Two-component ocean bottom cable (2C OBC) data are often affected by substantial noise. The noise is probably caused by shear wave energy registered on the vertical geophone. It exhibits random properties in common shot domain but coherent properties in common receiver domain. This phenomenon is observed in most OBC surveys worldwide, and the noise level can be very substantial. Typically, there is a substantial moveout difference between the noise and the signal, i.e., reflected PP waves, allowing use of velocity filtering for noise suppression. Velocity of sound in water can be used as a quite universal parameter for normal moveout (NMO) correction before the velocity filtering. The NMO correction substantially simplifies design of the velocity filter. Efficiency of the proposed approach is illustrated using real 2C OBC data.
The hydrophone and vertical geophone (2C) OBC data can be combined to provide a powerful method for eliminating multiples. A combination procedure may rely upon the proper relationship between the hydrophone and geophone data sets. The proper relationship can be masked when noise is present on either or both of the two components, and the effectiveness of the 2C OBC combination, i.e., the multiple suppression, may be greatly reduced. Therefore, noises should be removed from OBC data before the 2C combination. The purpose of this paper is to present a simple and effective procedure for removing noise that commonly corrupts OBC data.

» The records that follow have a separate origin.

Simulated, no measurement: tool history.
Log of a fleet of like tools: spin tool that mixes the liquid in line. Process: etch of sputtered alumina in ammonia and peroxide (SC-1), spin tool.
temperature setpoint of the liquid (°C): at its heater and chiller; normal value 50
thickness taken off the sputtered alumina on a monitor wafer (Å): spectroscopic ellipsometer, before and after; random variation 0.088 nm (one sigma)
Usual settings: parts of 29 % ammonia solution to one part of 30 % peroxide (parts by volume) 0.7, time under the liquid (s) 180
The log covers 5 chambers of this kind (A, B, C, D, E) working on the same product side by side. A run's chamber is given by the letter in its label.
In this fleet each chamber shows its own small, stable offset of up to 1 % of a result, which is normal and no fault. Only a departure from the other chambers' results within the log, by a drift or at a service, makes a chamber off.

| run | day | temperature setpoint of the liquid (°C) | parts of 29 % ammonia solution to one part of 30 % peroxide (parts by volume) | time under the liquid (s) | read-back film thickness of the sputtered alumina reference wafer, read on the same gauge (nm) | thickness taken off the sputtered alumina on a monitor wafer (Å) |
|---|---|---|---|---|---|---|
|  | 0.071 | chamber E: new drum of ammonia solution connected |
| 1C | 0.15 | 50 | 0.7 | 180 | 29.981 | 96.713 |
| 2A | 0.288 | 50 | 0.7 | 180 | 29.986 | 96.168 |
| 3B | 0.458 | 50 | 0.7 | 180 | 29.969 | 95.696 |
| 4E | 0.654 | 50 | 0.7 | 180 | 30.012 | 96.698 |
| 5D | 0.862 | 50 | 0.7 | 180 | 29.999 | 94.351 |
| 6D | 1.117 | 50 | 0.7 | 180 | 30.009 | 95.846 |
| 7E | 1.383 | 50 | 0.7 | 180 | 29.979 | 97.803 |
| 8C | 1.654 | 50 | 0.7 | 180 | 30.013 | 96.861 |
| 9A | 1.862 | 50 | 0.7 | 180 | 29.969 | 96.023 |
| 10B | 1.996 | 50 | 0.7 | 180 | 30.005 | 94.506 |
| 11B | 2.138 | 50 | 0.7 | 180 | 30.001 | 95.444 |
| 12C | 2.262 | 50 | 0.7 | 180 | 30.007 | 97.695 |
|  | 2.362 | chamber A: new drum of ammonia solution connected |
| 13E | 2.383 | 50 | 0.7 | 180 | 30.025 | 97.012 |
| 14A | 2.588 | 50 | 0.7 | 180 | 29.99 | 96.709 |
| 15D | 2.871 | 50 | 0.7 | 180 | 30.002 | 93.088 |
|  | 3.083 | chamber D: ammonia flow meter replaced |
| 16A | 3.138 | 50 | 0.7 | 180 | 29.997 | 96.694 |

Most suggested theories define the observed noise as related to shear wave energy recorded on the vertical geophone. For example, Claerbout (1990) pointed out that due to nonvertical incidence of P- and S-reflected waves at the water bottom, there is so-called 'crosstalk' between vertical and horizontal geophones. Li and Yuan (1999) attributed the noise to nonperfect coupling and orientation of OBC geophones. Reid and Macbeth (2000) have treated the problem in terms of vector fidelity.